9. A prisoner asserting a retaliation claim must set forth evidence that he engaged in constitutionally protected activity, and that retaliation against the protected conduct was a substantial or motivating factor in the defendant's actions.See Mount Healthy Sch. Dist. Bd. of Educ. v. Doyle, 429 U.S. 274, 287, 97 S.Ct. 568, 576, 50 L.Ed.2d 471 (1977); Graham v. Henderson, 89 F.3d 75, 79 (2d Cir. 1996). If this showing is made, the burden then shifts to the defendant to demonstrate that the same action would have been taken against the plaintiff absent the retaliatory motivation. Graham, 89 F.3d at 79-80; Higgins v. Khahaifa, No. 95-CV-684, 1999 WL 307689, at *2 (W.D.N.Y. Apr. 30, 1999). "Regardless of the presence of retaliatory motive, however, a defendant may be entitled to summary judgment if he can show dual motivation, i.e., that even without the improper motivation the alleged retaliatory action would have occurred." Scott v. Coughlin, 344 F.3d 282, 287-88 (2d Cir. 2003). "At the summary judgment stage, if the undisputed facts demonstrate that the challenged action clearly would have been taken on a valid basis alone, defendants should prevail." Davidson v. Chestnut, 193 F.3d 144, 149 (2d Cir. 1999) (per curiam).

10. In the present case, there is no dispute that Plaintiff was engaged in a constitutionally protected activity, to wit: the exercise of his constitutional right to file grievances and lawsuits against prison officials. See Hendricks v. Coughlin, 114 F.3d 390, 394 (2d Cir. 1997). On the second prong of Plaintiff's burden, there is a material issue of fact as to whether retaliation against Plaintiff's protected conduct was a substantial or motivating factor in Defendants' actions. Plaintiff has provided sworn testimony that Defendant Donnelly personally told him that "he was going to get him out of his prison due to [his] complaints and litigation activities." (Plaintiff's Response to Defendants' Statement, ¶ 18; Davidson Affirmation filed May 5, 2004, ¶¶ 8-9.) Defendant Donnelly denies being involved in Plaintiff's transfer. (Donnelly Decl., ¶ 6; Alexander Decl., ¶ 5.) Summary judgment in Defendant Donnelly's favor is therefore precluded on this basis. However, Plaintiff has presented no specific evidence that Defendant Alexander was personally involved in his transfer. Accordingly, summary judgment in Defendant Alexander's favor due to lack of evidence of his personal involvement in the alleged constitutional deprivation is warranted. Colon, 58 F.3d at 873.
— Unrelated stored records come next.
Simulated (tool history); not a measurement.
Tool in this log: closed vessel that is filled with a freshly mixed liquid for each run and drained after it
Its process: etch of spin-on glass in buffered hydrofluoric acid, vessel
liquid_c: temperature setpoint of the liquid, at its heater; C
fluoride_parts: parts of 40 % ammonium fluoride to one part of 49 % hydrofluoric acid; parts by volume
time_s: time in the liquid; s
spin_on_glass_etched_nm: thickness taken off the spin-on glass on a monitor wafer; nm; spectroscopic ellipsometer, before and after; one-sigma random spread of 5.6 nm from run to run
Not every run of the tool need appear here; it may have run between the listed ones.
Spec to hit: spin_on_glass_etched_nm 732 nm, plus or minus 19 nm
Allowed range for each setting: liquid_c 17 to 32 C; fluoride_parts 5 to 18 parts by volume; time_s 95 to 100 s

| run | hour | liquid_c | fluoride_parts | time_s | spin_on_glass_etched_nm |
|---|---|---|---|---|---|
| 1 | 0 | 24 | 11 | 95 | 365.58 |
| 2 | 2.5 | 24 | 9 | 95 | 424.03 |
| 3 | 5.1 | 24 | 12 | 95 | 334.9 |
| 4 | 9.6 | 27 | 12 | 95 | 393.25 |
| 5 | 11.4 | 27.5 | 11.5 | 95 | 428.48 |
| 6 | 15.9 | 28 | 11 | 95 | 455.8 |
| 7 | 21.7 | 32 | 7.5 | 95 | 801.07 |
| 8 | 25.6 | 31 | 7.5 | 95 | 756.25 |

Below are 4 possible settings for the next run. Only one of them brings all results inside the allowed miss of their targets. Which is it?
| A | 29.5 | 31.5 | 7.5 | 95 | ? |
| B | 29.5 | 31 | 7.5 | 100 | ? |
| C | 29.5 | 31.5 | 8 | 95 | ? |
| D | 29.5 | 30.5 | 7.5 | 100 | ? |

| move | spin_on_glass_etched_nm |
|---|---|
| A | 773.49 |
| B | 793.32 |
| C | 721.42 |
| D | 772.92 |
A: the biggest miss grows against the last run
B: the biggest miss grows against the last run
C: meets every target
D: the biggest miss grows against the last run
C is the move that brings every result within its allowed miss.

11. Despite the existence of a material issue of fact related to Defendant Donnelly, the inquiry does not end. This Court must move to the second step of the analysis. See Chestnut, 193 F.3d at 149 (wherein the Second Circuit vacated the district court's denial of summary judgment based on the existence of a material issue of fact as to whether retaliation was a motivating factor in the defendants' actions and remanded for consideration of whether the defendants would have taken the same action on a valid basis). On this stage of the analysis, this Court finds that both Defendants are entitled to summary judgment because they have demonstrated that Plaintiff's transfer would have occurred absent the alleged retaliatory motivation. As set forth above, Defendants deny that they were personally involved in Plaintiff's transfer and have submitted the Transfer Summary Report as proof that Plaintiff was transferred because of an incident in which he refused to move to a non-contact area in the visiting room. (Defendants' Statement, ¶ 14; Donnelly Decl., ¶¶ 4, 6 and Exh. A; Alexander Decl., ¶ 5.)

12. Plaintiff has submitted nothing to rebut Defendants' evidence of non-retaliatory cause for his transfer. He does not deny that the visiting room incident took place nor does he otherwise challenge the veracity of the Transfer Summary Report. Instead, Plaintiff offers unsupported allegations that any transfer based on the visiting room incident would be against DOCS policy and is therefore pretext. Nothing in the record, however, supports Plaintiff's claim in this regard. Prison officials have broad discretion in running penal institutions, discretion that extends to decisions regarding the transfer and placement of inmates. Moreover, actions by prison officials are entitled to a presumption of properness, a presumption that Plaintiff has not rebutted. Higgins, 1999 WL 307689, at *3. Further, the Second Circuit has noted that:

Plaintiff's reference in his papers to the visiting room incident as "the alleged incident" does not constitute a denial that the incident took place. The record contains no factual assertions or statements from Plaintiff denying his involvement in this incident or otherwise challenging the Transfer Summary Report's description of the event.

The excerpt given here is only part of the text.